Working in the cloud means you’ll have to be familiar with a lot of services, terminologies, and buzzwords. In this article, I’d like to explain one of the most popular analytical services used in the cloud: Databricks.
What does Databricks do?
Databricks is a Software-as-a-Service data platform that can be used for almost all your (big) data needs. It’s a very scalable data tool mostly used for data processing & analysis.
It’s being used in a wide range of industries as its strengths lie in its flexibility and performance. Whether you’re a data scientist, engineer, analyst (or not), understanding Databricks will prove to be helpful for anyone working with data.
Lastly, as it’s built for the cloud, it integrates very well and runs the same on either Azure, AWS, or GCP. Today we’ll focus on Azure Databricks.
How often does Devoteam work with Azure Databricks?
I’ve been working with Azure Databricks on a daily basis for my clients for ~3 years now. Since then, I have only become more enthusiastic with it.
Originally Databricks was a data tool mostly aimed at data scientists and Scala developers (which is still the most popular language) but it has gradually moved to become a larger data platform that integrates amazingly with Azure. You can use it for machine learning, batch processing, streaming, ETL pipelines, data governance, orchestrating, and more.
It’s also at the forefront of the ‘lake house’ architecture, which we’ll dedicate a separate blog topic for. In the last months I’ve been experimenting with Databricks SQL – the ‘new’ environment for data analysts – and the Unity Catalog – Databricks soon-to-be-released data governance solution.
Even though I’ve developed quite some applications with it and obtained my first certifications, I still feel like there’s much more to explore. Partially it’s because of the wide range of scenarios in which you could use Databricks – more about this later- but also because Databricks keeps releasing new updates and moving forwards. All in all, the direction towards an multifunctional transparent data platform built on open-source is exciting.
Why is Databricks promising for a technical audience?

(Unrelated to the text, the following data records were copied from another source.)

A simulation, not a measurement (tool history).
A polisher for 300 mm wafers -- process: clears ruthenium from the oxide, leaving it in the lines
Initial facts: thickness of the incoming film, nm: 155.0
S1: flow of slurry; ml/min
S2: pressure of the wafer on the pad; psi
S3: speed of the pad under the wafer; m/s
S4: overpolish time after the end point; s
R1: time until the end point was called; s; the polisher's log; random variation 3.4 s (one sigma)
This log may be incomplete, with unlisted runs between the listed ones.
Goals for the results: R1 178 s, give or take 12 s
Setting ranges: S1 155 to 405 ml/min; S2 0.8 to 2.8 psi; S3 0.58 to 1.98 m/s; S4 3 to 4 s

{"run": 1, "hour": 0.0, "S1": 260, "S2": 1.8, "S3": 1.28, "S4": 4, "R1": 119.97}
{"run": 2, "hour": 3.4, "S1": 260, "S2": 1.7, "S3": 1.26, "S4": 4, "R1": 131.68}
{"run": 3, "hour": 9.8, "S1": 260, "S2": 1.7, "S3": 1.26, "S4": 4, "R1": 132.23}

So far it sounds good, right? But how does it work and what makes Databricks stand out from a technical perspective?
1. Databricks is made for big data
Behind the scenes it runs Apache Spark, which is a very fast open-source big data processing framework. Databricks was actually founded by the team who created Apache Spark at UC Berkeley. This framework performs and scales extremely well by using many tricks like in-memory caching and running processes in parallel.
That’s why it can handle up to PetaBytes (that’s 1000TB) of data, far surpassing its ‘predecessor’ MapReduce. You can simply choose your cluster and the processing power, and then get started. Not to worry, handling millions of records is easy with even the smallest clusters.
2. Since it’s high-code software it’s flexible
You can choose to run the code in 4(!) different languages – Scala, Python, SQL,or R – in the same notebook. The performance is all equal as these are just a layer on top of the Apache Spark framework. You can easily create your own functions, use libraries, etc. Databricks comes installed with a lot of the libraries pre-installed and installing packages is easy.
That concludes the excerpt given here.